Fred Thompson is making sense
November 4, 2007
Fred Thompson was making sense on MTP this morning, pointing out in answer to a question about overthrowing the government of Pakistan that:
Well, when you say we allow the head of a country to stay the head of a country, you know, that’s, that’s, that’s kind of a mouthful. I don’t think we ought to look at it like whether or not we allow someone to stand or not. The question is what’s our relationship going to be with him? What kind of support are we going to, to give?
Exactly. It’s not our job to micromanage the details of Pakistan’s government, and it’s not a job we’d be any good at even if we tried. With Pakistan, as with every other country in the world, we have common interests, conflicting agendas, things we need or want from them, things they need or want from us, and things we wish were different.
Nothing good can come from having politicians pronouncing that events elsewhere in the world are acceptable or unacceptable, unless we’re actually prepared to (and able) to change them. Superpowers can’t bluff.
The idea that the American president is an omnipotent force able to stop bad things anywhere in the world, and to prevent any country from doing something that negatively affects our foreign policy, is an extremely dangerous conceit. And when combined with our national tendency towards a manichaeist foreign policy, it becomes a poison in our political discourse.
Both Obama and Clinton did a good job during last week’s debate trying to change this. Obama, in particular, had an excellent response to an idiotic question from Brian Williams (”What would make it crystal clear in your mind that the United States should attack Iran?”), and also tried to defuse the hysteria surrounding foreign policy setbacks, and the tendency to view unfortunate events like Iran getting a couple of nuclear bombs in apocalyptic terms:
What we cannot continue to do is operate as if we are the weakest nation in the world instead of the strongest one, because that’s not who we are. And that’s not what America has been about historically, and it is starting to warp our domestic policies, as well. We haven’t even talked about civil liberties and the impact of that politics of fear, what that has done to us in terms of undermining basic civil liberties in this country, what it has done in terms of our reputation around the world.
I think that’s exactly right, as well. Throughout the Cold War, a commitment to a responsible foreign policy worthy of a superpower was a bipartisan affair (and it was the mainstream GOP which had the most difficult part of that bargain, since they were forced to marginalize the John Birchers, and the “rollback” folks, and the Douglas McArthur/Curtis LeMay view of the world).

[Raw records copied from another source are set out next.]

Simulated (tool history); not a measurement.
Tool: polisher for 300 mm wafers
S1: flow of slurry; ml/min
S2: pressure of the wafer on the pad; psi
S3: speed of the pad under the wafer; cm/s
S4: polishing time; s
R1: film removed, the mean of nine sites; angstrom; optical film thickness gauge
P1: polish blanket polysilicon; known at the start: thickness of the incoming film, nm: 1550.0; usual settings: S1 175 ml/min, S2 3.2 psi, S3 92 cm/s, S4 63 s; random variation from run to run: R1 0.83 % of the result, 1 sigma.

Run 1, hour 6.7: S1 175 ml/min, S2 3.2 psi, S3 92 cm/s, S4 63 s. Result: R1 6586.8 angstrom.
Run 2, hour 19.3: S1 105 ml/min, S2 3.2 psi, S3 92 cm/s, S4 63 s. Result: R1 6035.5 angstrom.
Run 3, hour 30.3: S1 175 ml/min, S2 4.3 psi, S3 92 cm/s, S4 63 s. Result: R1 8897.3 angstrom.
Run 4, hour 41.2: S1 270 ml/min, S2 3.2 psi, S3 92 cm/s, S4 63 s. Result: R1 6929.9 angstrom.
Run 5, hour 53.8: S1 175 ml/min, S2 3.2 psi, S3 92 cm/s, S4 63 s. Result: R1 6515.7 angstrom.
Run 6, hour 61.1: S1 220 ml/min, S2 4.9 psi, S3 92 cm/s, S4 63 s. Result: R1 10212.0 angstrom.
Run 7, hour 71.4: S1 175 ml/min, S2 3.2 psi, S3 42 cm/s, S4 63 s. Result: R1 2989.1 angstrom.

It would be a Good Thing if this were still the case — if responsible leadership was an American idea instead of merely a Democratic one. But try as Obama, Clinton, and many others might, it won’t work unless they are joined by sane people in the Republican Party. So here’s a round of applause for Fred Thompson.
November 4th, 2007 at 9:22 pm
Thank you for being honest. I am tired of the demonizing that comes from both sides.